SOLVED One or more devices has experienced an error resulting in data corruption. Help???

Alex762 · Jan 11, 2024

Hello. I'm rather new with TrueNas and today I discovered that I got an error a few days ago saying "Pool storage state is ONLINE: One or more devices has experienced an error resulting in data corruption. Applications may be affected."
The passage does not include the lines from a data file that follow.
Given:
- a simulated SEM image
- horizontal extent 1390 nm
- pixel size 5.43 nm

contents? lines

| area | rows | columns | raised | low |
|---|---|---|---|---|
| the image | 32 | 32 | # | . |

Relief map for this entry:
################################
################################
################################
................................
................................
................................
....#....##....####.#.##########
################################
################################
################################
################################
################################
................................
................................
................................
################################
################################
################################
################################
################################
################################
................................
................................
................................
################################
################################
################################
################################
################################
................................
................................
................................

I tried to run the "zpool status -v" command and this is what I got (sorry for screenshot, couldn't copy/paste the output):

So basically somehow a video I took years ago got corrupted, not a big deal, but what should I do next? Action says I can restore the file or restore from backup, but how? I have a RAID 1 (mirrored) configuration, but I'm not entirely sure what to do without risking to writing the wrong command and lose my data.
Any help will be greatly appreciated, thank you!!

sretalla · Jan 11, 2024

If you're not using snapshots and also don't have a backup, you've lost the non-corrupt version of that file forever now.

The 2 options you have:

1. test playing the file all the way through and if the player can cope with whatever the corruption is, you're in luck, nothing of consequence lost, just copy the file and delete the original (if you can) to make the error go away.

2. accept the loss of the file and delete it directly.

What you're going to want to do more generally is understand how this can happen to you... since it "should" be impossible with a ZFS pool with redundancy and properly designed and implemented hardware.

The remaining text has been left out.